The central question on appeal is the effect of Sicilia's false claim for the second fire. Safeco argues that once Sicilia misrepresented a material fact in connection with his claim for the second fire, the policy was void and there could be no recovery for either fire. The relevant policy provision states: "This policy is void if any insured has intentionally concealed or misrepresented any material fact or circumstance relating to this insurance."

As a preliminary matter, Sicilia argues that this provision is ambiguous and should only be applied to misrepresentations in an application for insurance as opposed to an insurance claim. Sicilia relies upon the difference between this provision and the parallel provision in California Insurance Code § 2071, California's statutory fire insurance contract. Section 2071 provides that " [t]his entire policy shall be void if, whether before or after a loss, the insured has willfully concealed or misrepresented any material fact or circumstance concerning this insurance...." Cal.Ins.Code § 2071 (emphasis added). Because Safeco did not include the terms "before or after a loss," Sicilia argues that the misrepresentation provision in his policy is ambiguous. See North River Ins. Co. v. Good Morning Farms, Inc., 105 A.D.2d 1095, 482 N.Y.S.2d 163, 164 (N.Y.App.Div.1984) (court concluded that identical fraud provision applied only to fraud in the inducement); Wendel v. State Farm Fire & Cas. Co., 435 So. 2d 284, 285 (Fla.Dist.Ct.App.1983) (same), review denied, 447 So. 2d 888 (Fla.1984). But see American Employers' Ins. Co. v. Taylor, 476 So. 2d 281, 283 (Fla.Dist.Ct.App.1985) (court held that identical provision was not ambiguous and applied to misrepresentations made after loss), cause dismissed, 485 So. 2d 426 (Fla.1985); Astoria Quality Drugs, Inc. v. United Pac. Ins. Co., 163 A.D.2d 82, 557 N.Y.S.2d 339, 340 (N.Y.App.Div.1990) (fraud provision applied to misrepresentations made after loss).

Whether an ambiguity exists in an insurance policy is a question of law. Franceschi v. American Motorists Ins. Co., 852 F.2d 1217, 1219 (9th Cir. 1988). "A policy provision is ambiguous when it is capable of two or more different constructions, both of which are reasonable." Delgado v. Heritage Life Ins. Co., 157 Cal. App. 3d 262, 271, 203 Cal. Rptr. 672 (1984) (citation omitted). The fraud provision in Sicilia's policy is not ambiguous. It clearly states that "any" material misrepresentation or concealment relating to the insurance will void the policy. As the court stated in American Employers' Ins. Co., "any means any." 476 So. 2d at 283. By its terms the provision is not limited to fraud in the inducement.

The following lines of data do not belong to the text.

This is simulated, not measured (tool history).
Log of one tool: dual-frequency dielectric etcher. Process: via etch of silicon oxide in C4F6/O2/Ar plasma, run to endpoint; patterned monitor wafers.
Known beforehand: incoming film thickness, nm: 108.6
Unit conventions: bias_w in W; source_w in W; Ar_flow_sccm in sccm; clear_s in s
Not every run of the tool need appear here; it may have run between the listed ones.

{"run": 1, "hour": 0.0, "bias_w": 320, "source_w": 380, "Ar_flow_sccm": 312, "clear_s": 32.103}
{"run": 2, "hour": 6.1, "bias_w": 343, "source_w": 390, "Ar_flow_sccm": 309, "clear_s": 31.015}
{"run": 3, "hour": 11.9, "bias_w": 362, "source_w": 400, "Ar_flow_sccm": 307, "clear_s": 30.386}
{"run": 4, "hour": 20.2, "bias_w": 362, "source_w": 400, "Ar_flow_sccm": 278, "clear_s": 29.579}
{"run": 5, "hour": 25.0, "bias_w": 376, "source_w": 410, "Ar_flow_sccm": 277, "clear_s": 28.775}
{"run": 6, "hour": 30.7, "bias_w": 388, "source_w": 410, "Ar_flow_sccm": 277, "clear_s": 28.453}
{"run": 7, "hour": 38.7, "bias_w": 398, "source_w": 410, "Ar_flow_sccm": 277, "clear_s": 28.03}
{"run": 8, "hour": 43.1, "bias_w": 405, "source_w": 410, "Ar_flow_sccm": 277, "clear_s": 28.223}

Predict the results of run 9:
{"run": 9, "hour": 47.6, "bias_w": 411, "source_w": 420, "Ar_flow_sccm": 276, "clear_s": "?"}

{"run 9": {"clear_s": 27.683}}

Sicilia therefore cannot successfully distinguish the fraud provision in his insurance policy from California Insurance Code § 2071. Under such a provision it is clear that an insurer may void the insurance policy when the insured intentionally submits a false claim or lies about the nature of the loss. Perovich v. Glen Falls Ins. Co., 401 F.2d 145, 147 (9th Cir. 1968); Baldwin v. Bankers & Shippers Ins. Co., 222 F.2d 953, 953-54 (9th Cir. 1955); Cummings v. Fire Ins. Exchange, 202 Cal. App. 3d 1407, 249 Cal. Rptr. 568 (1988); Zemelman v. Boston Ins. Co., 4 Cal. App. 3d 15, 84 Cal. Rptr. 206 (1970). These cases, which involve only a single loss, show a willingness to impose some forfeiture upon the insured as a necessary consequence of the insured's dishonesty. For example, the Zemelman court specifically rejected the argument that a fraud provision violates public policy "when applied to the amount of damages actually brought about by a fire not caused by the insured." 4 Cal. App. 3d at 19. The court stated that " ' [a] judge-made policy which thus gives advantage to dishonesty will retard, not accelerate the orderly adjustment of insurance losses.' " Id. (quoting Chaachou v. American Central Ins. Co., 241 F.2d 889, 893 (5th Cir. 1957)).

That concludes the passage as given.